Steelmaking

The primary route involves three steps:

1. Ironmaking: Iron ore is reduced in the Blast Furnace (BF) using coke to produce molten pig iron (or use EAF with scrap steel/DRI).
2. Steelmaking (Conversion): The molten pig iron is charged into a Basic Oxygen Furnace (BOF), where pure oxygen is blown in to oxidize and remove excess carbon and impurities quickly.
3. Secondary Metallurgy: The resulting steel is transferred to a ladle for precise temperature and chemical composition adjustments. Finally, it's cast into solid forms (e.g., slabs or billets) through Continuous Casting before rolling.

Historically, Iron production dates back to before the Common Era (BCE), which occasionally yielded small amounts of steel. However, modern steelmaking enabling mass production was only established by the 19th-century Bessemer process.

Ironmaking and thus steelmaking evolved regionally because early processes were entirely dependent on local natural resources—specifically the quality of iron ore and the fuel source, initially charcoal.

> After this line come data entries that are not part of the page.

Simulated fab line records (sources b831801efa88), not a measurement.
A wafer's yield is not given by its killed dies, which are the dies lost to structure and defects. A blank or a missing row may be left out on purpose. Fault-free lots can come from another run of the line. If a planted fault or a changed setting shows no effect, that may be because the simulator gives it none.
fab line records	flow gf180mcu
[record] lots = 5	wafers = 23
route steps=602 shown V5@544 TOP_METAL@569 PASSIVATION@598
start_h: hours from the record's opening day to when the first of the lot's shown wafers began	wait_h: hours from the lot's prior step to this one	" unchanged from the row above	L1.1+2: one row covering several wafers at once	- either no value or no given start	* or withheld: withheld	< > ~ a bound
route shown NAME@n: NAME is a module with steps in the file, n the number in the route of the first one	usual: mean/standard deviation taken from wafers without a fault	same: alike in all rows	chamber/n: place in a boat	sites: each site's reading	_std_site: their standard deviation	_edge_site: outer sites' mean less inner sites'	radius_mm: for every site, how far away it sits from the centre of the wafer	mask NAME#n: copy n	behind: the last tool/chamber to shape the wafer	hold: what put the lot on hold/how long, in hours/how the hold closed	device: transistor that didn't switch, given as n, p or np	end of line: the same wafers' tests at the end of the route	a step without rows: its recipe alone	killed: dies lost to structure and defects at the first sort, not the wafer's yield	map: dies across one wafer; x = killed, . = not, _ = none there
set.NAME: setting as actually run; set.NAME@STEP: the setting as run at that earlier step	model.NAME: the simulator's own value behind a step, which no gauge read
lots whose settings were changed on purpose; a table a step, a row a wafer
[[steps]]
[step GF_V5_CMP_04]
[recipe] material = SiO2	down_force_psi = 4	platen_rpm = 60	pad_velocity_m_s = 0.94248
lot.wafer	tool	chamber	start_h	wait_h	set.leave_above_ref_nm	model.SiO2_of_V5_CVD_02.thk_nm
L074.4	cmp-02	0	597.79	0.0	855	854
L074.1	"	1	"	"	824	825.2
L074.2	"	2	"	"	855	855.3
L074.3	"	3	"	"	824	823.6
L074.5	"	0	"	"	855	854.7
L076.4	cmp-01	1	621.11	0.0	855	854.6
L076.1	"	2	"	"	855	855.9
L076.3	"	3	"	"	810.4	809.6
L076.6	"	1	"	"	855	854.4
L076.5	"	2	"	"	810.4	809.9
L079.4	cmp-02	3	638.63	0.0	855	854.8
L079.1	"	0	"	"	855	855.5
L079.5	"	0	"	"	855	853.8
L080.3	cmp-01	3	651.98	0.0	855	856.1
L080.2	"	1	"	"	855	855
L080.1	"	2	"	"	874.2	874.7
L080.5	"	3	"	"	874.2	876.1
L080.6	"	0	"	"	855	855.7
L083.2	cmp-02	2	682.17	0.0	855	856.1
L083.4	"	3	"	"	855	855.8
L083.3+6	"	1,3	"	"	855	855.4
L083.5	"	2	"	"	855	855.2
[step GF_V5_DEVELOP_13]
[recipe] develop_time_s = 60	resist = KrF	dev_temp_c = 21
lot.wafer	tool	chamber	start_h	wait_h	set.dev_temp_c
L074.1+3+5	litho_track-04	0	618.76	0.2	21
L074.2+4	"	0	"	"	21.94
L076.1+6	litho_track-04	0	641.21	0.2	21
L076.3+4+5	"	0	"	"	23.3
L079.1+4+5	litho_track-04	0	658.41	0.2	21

For instance, Japan developed the Tatara ironmaking process, which uses iron sand to produce tamahagane—a specialized, high-purity steel essential for crafting exceptional Japanese swords. The West advanced via the Bloomery method, later transitioning to the Blast Furnace (BF), where coal/coke were plentiful.

Today’s focus is on advanced alloys like High-Tensile Steel (HSS) and tackling the severe CO₂ challenge, including a global shift away from the traditional Blast Furnace toward low-carbon methods, primarily the Electric Arc Furnace (EAF) utilizing scrap or green hydrogen-reduced iron. Decarbonization is the central mission of the global steel industry.